NILES - In October of 1945, just two months after Japan had surrendered officially ending World War II, Leonard Bean sat in a cramped military vehicle traveling 40 miles east through the rough terrain of central Germany, unaware of what awaited him.
"I got to Nuremberg by truck," Bean recalled. "Everything was by truck."
Bean, whose home was in Niles prior to being drafted, had received an assignment which sent him from his post in Ansbach to Nuremberg where he would stand witness to one of the most significant military tribunals in the history of modern warfare.
Tribune Chronicle / R. Michael Semple
World War II Army veteran Leonard Bean, 90, walks outside his North Bentley Avenue home in Niles.

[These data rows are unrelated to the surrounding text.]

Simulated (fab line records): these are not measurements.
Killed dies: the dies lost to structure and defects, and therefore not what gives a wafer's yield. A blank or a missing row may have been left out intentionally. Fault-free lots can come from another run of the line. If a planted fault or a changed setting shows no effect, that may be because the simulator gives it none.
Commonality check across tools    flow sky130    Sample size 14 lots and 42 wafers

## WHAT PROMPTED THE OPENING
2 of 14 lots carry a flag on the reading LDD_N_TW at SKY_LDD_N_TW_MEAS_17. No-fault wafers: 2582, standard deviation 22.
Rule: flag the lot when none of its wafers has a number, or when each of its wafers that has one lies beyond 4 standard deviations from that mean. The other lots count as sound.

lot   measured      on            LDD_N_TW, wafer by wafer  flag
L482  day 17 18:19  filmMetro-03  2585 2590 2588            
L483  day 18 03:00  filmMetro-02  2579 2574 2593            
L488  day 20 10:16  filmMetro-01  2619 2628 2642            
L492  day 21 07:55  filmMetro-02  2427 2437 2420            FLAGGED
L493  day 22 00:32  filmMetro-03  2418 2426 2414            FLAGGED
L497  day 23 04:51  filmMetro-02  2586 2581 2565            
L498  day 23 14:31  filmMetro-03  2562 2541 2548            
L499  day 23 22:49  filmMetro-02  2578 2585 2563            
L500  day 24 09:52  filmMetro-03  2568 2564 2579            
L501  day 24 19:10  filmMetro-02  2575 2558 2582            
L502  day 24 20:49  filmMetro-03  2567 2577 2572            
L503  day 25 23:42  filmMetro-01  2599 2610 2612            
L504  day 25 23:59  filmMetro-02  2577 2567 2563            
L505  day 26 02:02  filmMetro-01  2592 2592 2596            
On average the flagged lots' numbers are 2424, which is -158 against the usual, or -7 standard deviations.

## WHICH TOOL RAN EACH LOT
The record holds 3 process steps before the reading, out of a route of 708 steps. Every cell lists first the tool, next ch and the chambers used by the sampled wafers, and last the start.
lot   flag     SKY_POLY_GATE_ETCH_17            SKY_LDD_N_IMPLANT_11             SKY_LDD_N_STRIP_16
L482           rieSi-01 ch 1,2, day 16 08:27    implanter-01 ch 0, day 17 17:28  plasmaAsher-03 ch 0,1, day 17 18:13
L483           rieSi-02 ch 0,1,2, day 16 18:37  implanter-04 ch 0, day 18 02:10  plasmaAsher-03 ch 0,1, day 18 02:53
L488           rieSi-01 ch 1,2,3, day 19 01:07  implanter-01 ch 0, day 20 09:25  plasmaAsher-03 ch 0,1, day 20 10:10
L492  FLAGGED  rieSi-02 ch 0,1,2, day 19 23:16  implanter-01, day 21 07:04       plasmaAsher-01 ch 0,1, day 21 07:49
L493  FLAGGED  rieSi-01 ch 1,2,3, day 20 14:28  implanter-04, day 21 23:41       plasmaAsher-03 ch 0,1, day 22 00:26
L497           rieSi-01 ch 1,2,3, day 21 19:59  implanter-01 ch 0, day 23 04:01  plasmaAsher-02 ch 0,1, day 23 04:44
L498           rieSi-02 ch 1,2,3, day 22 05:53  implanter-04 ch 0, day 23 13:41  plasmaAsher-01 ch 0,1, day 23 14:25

Following the Allied Forces' victory, the three major wartime powers - United Kingdom, United States and the Union of Soviet Socialist Republics - began a series of trials to punish those Nazi party members responsible for war crimes. Those tribunals were set to take place in Nuremburg's Palace of Justice.
Sgt. Maj. Bean's battalion was sent to help oversee the event. He was the highest ranking enlistedman in his battalion.
"We kept run of the House of Justice," Bean recalled recently. "We took care of that. There were a lot of things that needed looking after in order to keep the place running smoothly. From the mail room to other operations in the Palace, there was a lot to do. We stayed in the old German barracks, and our offices were on the ground floor of the Palace. The battalion commander was on one side of the hall and my office was on the other side."
Editor's note: This is part of a weekly series published each Monday between Memorial Day and Veterans Day honoring local veterans.
While his responsibilities did not extend to the actual trial, interactions with some of the most infamous villains of World War II were not uncommon. One memorable occasion happened while Bean was on his way to a meeting in the Palace of Justice.
"I saw all of these people looking down the hall and I said to myself, 'What are they looking at?' The stairway came up from the prison to the palace," Bean said. "I looked down that stairway and up the steps comes Hermann Goering. So, of course I stood there as he passed by."
Goering was one of Adolf Hitler's highest ranking and most trusted commanders, largely considered the most important Nazi on trial in Nuremberg.
"He was just really skinny and his uniform kind of hung on him," Bean remembers. "He walked just a few feet in front of me. I never dreamed that I would see any of those kind of people."
Not long after their hallway encounter and on the day he was to be executed, Goering was found dead in his cell. He committed suicide with cyanide which had been given to him by an outside source. It is still unknown how he received the poison. Bean remembered that day vividly.
"I was in the Palace of Justice the day that they found out he had killed himself," he said. "I don't know how he got his hands on the cyanide. It is just too bad that (Goering) didn't get to hang with the rest of them."
Bean also recalls a scare during his time at the trials.
"Outside of Nuremberg, they had about 70,000 S.S. troops in an encampment," Bean explained. "There was a rumor floating around that they were going to break out."
The rumor, according to Bean, was that these escaped troops were going to overrun the Palace of Justice and free the prisoners.
"The U.S. Army sent us .30 caliber machine guns to carry in the hallway so that we could fire in any direction at any moment," Bean said. "They took the threat seriously, but the break out never happened."
In all, 12 war criminals would be sentenced to death by hanging and seven others received lengthy jail sentences.
Bean's time in Nuremberg and in the military came to a close in May of 1946.
"It was quite an experience to see," Bean noted. "We really didn't get into the trial all that much. I was maybe in there for two hours total during my time. I was on the other side of the wall, though, and all of that was happening around me. I had access to the trial any time I wanted. All I had to do was just go up to the balcony."
Prior to his arrival in Nuremberg, he had been stationed in Czechoslovakia and Ansbach.
"My first assignment overseas was toward the end of 1944 when I joined the first division in Czechoslovakia," he said. "The closest that I ever got to the action was when our guys were out in the field. The Germans were sitting down in a valley, while we were on one side and the Russians were on the other side. I never really got into the middle of the battle, though.
"Shortly after that I went from Ansbach to Nuremberg."
Bean was born on May 7, 1922, in Fairmont, W.Va., and his parents moved to Belmont Avenue in Niles when he was 12. After graduating from Mentor High School in 1940, he was drafted into the U.S. Army.
Now 90 years old and a resident of Niles, Bean still looks back with wonder at what he witnessed during his near two years overseas.
"Just knowing that you were there and a part of all of that is something to look back on," he said. "You would never dream that you would be involved in something like that."